Sounds like you changed the headspace, did you have the barrel off too? .........however if this started after just having the bolt apart wait for one of the experts to chime in. I've never had a bolt apart.
Bill
Hi Everyone,
First time poster, long time reader
Rifle: circa-2000 110 GXP .30-06 standard length action with slotted head.
Sorry for the long post. I have searched through the database for a solution but haven't found anything yet. I disassembled the bolt assembly bolt and disassembled the firing pin sub assembly for further cleaning. After resetting the depth of protrusion to .05" and the release nut to just being loose while in the most forward position in the ramp, I replaced the bolt into the action. The bolt will close and lock down comfortably and all feels well with no round in the chamber. It will dry fire and while inspecting the action, the firing pin pin is being released while dry firing. HOWEVER it will not close on a round. The round chambers, and the bolt will rotate through about half of its range of rotation but stops suddenly like its stuck on a brick wall. No ability to push past.
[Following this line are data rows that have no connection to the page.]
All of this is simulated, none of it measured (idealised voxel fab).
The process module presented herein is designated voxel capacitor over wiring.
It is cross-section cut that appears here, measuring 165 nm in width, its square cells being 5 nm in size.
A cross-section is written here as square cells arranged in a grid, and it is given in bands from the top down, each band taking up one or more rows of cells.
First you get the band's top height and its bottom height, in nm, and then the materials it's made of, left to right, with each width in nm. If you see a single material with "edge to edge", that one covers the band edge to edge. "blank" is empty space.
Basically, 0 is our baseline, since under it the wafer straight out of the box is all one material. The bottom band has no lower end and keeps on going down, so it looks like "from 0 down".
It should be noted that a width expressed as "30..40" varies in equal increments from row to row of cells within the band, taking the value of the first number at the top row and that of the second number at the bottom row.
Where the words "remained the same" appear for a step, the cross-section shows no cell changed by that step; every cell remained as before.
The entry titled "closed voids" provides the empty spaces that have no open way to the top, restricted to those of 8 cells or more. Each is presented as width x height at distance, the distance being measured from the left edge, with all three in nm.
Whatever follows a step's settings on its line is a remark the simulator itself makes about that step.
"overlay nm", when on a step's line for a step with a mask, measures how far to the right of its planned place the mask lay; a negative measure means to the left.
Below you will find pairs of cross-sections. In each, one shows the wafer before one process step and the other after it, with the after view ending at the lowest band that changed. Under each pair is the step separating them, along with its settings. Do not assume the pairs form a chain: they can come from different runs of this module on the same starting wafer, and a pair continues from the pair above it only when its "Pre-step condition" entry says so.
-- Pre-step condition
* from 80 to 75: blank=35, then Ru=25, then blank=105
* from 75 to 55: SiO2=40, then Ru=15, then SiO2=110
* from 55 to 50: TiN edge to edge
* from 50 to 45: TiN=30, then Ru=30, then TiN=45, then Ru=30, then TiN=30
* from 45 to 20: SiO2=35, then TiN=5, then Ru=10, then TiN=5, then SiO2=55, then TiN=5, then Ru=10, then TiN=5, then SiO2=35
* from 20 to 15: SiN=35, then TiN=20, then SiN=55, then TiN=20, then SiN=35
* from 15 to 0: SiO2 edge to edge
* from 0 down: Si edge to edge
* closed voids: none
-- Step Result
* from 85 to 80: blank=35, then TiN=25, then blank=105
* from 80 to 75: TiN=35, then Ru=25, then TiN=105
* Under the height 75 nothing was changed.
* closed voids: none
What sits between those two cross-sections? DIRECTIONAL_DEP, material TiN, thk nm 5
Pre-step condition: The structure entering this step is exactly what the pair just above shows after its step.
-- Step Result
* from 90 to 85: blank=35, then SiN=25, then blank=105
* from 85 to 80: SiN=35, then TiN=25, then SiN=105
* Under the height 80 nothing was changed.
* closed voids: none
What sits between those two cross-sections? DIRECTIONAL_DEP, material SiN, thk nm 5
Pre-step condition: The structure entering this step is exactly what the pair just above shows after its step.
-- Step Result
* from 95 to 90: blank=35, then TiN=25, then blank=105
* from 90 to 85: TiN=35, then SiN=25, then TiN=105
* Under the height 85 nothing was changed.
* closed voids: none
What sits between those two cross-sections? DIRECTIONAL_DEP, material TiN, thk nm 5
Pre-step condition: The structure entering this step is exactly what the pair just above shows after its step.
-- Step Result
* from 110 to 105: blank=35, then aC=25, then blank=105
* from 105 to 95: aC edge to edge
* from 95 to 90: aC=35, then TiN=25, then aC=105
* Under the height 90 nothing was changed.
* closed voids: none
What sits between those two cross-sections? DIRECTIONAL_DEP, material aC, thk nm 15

Once again I searched through all the postings on this forum, and others, and I haven't found a problem similar to this. Any thought? Much appreciated.
Karsten
Sounds like you changed the headspace, did you have the barrel off too? .........however if this started after just having the bolt apart wait for one of the experts to chime in. I've never had a bolt apart.
Bill
Thanks for the quick reply, I haven't had the barrel off this particular rifle, so I'm still baffled.
good choice of words. Baffled that is.
Sounds like you're reassembly efforts may have introduced a little extra length in front lug area.
Revisit you're bolt assembly. Ensure that there is nothing in the area of the front of the bolt body, spring washer, front baffle or bolthead that shouldn't be there.
Just a thought.
did you happen to have the action out of the stock? loosed the front stock screw and see if it lets the bolt turn.
.223 Rem AI, .22-250 AI, .220 Swift AI .243 Win AI, .6mm Rem AI, .257 Rob AI, .25-06 AI, 6.5x300wsm .30-06 AI, .270 STW, 7mm STW, 28 nosler, .416 Taylor
Thanks for the help so far guys,
I have tried with either of the two stock screws out to no avail. I will disassemble the bolt assembly again tonight.
Simple question, but one more thing to eliminate: are you using reloaded ammunition?
Where is the thin washer lookin' thing on the bolt head?
Between bolt body and baffle or between baffle and bolt head?
I would guess that the extractor is not sliding over to snap over the rim. Try inserting the cartridge in the bolt face first then chamber it. If that works, the extractor could just be dirty.
"As long as there's lead in the air....there's still hope.."
snipecatcher: I am using factory loaded soft points, Winchester and Remington.
trappst: The washer lookin' thing is between the bolt body and the baffle.
sharpshooter: The extractor is fine, the bolt acts the same way when placed into the chamber, but it successfully extracts it.
My only thought at this point is that a burr in the chamber or something is keeping the round from chambering all the way. I can't think of a single other thing that could possibly cause the headspace to change without me having ever monkeyed around with the barrel or action.
I highly doubt it is a burr in the chamber. Especially if it worked fine before you took the bolt apart. I would suggest taking the bolt apart again and put it back together, making sure everything with it is right.
If that was all you messed with then it has got to be that.
”I have a very strict gun control policy: if there’s a gun around, I want to be in control of it.”
~Clint Eastwood
Well, If it worked before with the SAME ammo prior I'd be looking at the extractor and/or ejector like Fred suggested. The bolt operation is the same with or without ammo. If the bolt functions normally without brass all thats left is the extractor, ejector, brass or the chamber, stuff forward the locking lugs. In fact you could reduce the parts to the bare minimum and odds are pretty good you would have the same condition. That is easily done , remove the firing pin ( place a piece of tape around the bolt body so the bolt head retaining pin doesn't fall out ) and both baffles. All you'll have together is the bolt body, handle and bolthead then chamber a round, preferably a dummy is at all possible.
If it were the bolt internals, ie; something restricting the cocking piece, the bolt wouldn't operate correctly either way, brass or no brass. If it were somehow the baffles, again, that would show up with or without brass.
Bill
Will give it a try tonight. Thanks.
Hi Everyone, after at least 15 bolt disassemblies and reassemblies and a LOT of banging my head against the wall, I have discovered the source of the issue: I remounted the scope bases using the rear mount’s screws on the front, which are a different length and which protrude into the action, interfering, ever so slightly, with the bolt head locking into place. Now that I feel sufficiently dumb, I will site her back in. Thanks for all the help!